6.21
“I should be sure,” you say, “that the sun and the moon really wish to do us a service if it was possible for them to be unwilling; but they cannot help being in motion. In short, let them halt and discontinue their work.” But see in how many ways this argument may be refuted. It is not true that a man who is unable to refuse is for that reason the less willing to do; nay, the greatest proof of a fixed desire is the impossibility of its being altered. A good man is unable to fail to do what he does; for unless he did it, he would not be a good man. And, therefore, a good man gives a benefit, not because he does what he ought to do, but because,it is not possible for him not to do what he ought to do. Besides, it makes a great difference whether you say: “It is not possible for him not to do this,” because he is forced to do it, or “It is not possible for him to be unwilling.” For, if he is compelled to do it, I owe my benefit, not to him, but to the one who forces him; if he is compelled to wish to do it for the reason that he finds nothing better that he wishes to do, it is a case of the man forcing himself; so, while, in the one case, I should not be indebted to him on the ground that he was forced, in the other, I am indebted to him on the ground that he forces himself.

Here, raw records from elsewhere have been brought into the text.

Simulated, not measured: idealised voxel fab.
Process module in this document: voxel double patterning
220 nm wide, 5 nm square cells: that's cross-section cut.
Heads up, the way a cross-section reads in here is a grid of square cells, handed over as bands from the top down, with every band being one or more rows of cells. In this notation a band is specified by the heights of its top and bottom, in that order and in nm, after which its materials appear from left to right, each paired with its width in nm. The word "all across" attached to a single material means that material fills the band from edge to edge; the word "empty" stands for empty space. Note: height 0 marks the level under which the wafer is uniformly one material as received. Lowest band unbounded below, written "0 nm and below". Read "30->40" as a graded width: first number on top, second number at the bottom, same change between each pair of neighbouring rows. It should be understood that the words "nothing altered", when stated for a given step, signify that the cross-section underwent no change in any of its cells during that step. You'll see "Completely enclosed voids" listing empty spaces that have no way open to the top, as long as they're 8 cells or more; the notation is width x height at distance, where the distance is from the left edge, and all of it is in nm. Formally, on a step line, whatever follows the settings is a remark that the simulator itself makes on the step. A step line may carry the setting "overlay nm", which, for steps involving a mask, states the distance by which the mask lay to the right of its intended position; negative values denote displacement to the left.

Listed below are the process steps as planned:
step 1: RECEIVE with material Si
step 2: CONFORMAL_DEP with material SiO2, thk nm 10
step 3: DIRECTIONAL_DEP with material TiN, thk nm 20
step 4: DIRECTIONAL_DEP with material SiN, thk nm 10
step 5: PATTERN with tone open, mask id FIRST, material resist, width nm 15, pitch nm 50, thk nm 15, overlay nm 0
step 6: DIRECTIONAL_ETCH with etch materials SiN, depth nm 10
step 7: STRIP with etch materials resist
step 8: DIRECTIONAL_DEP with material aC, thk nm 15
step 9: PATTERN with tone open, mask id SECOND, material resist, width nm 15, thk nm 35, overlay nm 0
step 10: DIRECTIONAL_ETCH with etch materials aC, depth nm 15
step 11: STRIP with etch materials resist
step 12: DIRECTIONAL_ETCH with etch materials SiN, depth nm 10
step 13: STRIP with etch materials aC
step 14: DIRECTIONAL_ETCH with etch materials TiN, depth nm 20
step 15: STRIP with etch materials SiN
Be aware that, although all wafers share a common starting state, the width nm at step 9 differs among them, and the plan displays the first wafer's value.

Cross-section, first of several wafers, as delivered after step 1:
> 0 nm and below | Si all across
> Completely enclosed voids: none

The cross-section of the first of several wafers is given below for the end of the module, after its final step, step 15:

“Let them cease wishing,”8 you say. At this point the following question should occur to you. Who is so crazy as to deny that an impulse that is in no danger of ceasing and being changed into the exact opposite can be a desire, when, on the contrary, no one must appear more surely to have desire than one whose desire is so completely fixed as to be everlasting?9 Or, if even he who is able at any moment to change his desire may be said to have desire, shall not he whose nature does not admit his changing a desire appear to have desire?